I'm currently running only two sticks of RAM and have only had the computer not want to boot once. That time I had specifically held the power button in for four seconds to go to the BIOS. I get "AB" appearing on the bottom right corner of the screen. This obviously isn't optimal but it is working.

Shall I install all four sticks again and see if I get issues? If I do, would you think it's the motherboard or CPU at fault?

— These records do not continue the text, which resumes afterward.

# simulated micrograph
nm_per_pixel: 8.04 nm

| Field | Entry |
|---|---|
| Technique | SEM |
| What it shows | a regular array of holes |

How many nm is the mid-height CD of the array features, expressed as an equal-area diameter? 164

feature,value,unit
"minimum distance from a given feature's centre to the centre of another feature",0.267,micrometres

Weirdly, I've come across a new issue today and have no idea what I've done different. My audio goes through HDMI to my secondary monitor via my AVR. Normally, this works perfectly but more and more often lately, it's stopped playing the sound if it's been quiet for any amount of time. Switching the AVR to another channel, then off, then back on and back to the correct channel was the easiest way to fix it (restarting the computer was the other). But yesterday it wouldn't play any sound after trying either fix and having just got back from work, switched everything on for the first time today, I'm getting no sound again. According to Windows, it's sending audio but the AVR disagrees. I'd also note that usually my secondary monitor will still appear as if connected even when the AVR channel has been changed. Since I reformatted the other day, it's not done that and has instead moved all windows to the main display and it flickers. It even does it when shutting down so when I switch the computer back on, all of my windows move to the wrong screen again. I've always left Windows 10 to install the iGPU driver (which my secondary display is plugged into) so it shouldn't be any different. Any ideas?